The verse also indicates that the parties should be Islamic, be based on the Islamic ’Aqeeda and adopt the divine rules. It is forbidden for these parties to be communist, socialist, capitalist, nationalist, or parties calling for democracy, secularism, masonism, or to be founded on anything other than the Islamic 'Aqeeda, or adopting other than the divine rules. This is because the verse has determined the quality of these parties by way of determining their tasks. These tasks are the call to Islam, enjoining Ma'aruf and forbidding Munkar, and any party that performs such tasks must carry Islam and be founded on the basis of Islam. Any group founded on a communist, socialist, capitalist, democratic, secular, masonic, nationalist, patriotic, or regional basis would not be founded on an Islamic basis, nor carrying Islam, nor adopting the rules of Islam. Such a party would rather be founded on a basis of disbelief and structured around concepts of disbelief.
It is thus forbidden for the Muslims to gather on the basis of communism, socialism, capitalism, democracy, secularism, masonism, patriotism, nationalism or any basis other than Islam.
These parties must be overt and not secret. The call for the Good and enjoining Ma'aruf and forbidding Munkar, as well as holding the rulers accountable and the work towards the seizing of power via the Ummah should be carried out openly and explicitly and not confidentially and secretly, in order to achieve the purpose demanded of it.
These parties should not carry out physical activities. They should call to Islam verbally and enjoin Ma'aruf and forbid Munkar verbally. Their styles must be peaceful; they should not take up arms, nor use violence. This is because the use of force towards the ruler is forbidden, and the Ahadith have stressed this. Enjoining Ma'aruf and forbidding Munkar as well as holding the rulers accountable can thus be carried out without the use of force. The styles and means must be peaceful. It is forbidden to use force and confront the ruler with weapons except in case he showed the flagrant disbelief of which we have proof from Allah (SWT), as mentioned in the Hadith of 'Ubadah Ibnus-Samit:
"And not to dispute with the people their authority unless you witness an act of flagrant disbelief about which you have proof from Allah."

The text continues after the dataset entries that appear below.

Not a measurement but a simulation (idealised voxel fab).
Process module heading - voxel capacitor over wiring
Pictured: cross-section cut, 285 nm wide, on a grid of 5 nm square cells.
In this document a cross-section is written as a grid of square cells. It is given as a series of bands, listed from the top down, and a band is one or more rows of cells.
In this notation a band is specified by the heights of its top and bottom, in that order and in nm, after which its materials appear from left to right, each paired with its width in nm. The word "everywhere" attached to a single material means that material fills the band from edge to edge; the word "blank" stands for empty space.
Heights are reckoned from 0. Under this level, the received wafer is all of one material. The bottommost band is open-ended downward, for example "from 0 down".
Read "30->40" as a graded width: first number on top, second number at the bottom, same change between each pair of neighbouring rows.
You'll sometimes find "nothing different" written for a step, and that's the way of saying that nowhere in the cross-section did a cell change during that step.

The guarantee of the implementation of Islam
the natural/normal guarantee for implementing Islam, the carrying of its Da'wah, the continuity of its implementation and the perfection of this implementation is the Taqwa of the ruler and the concentration of this Taqwa within himself. This is because the Taqwa of Allah by the ruler makes him concerned about Islam more than his concerned about his life and his own needs. It also generates in him the sensitive feeling that makes him remember Allah within himself every moment and when he undertakes an action, and fear Allah regarding everyone of his conducts.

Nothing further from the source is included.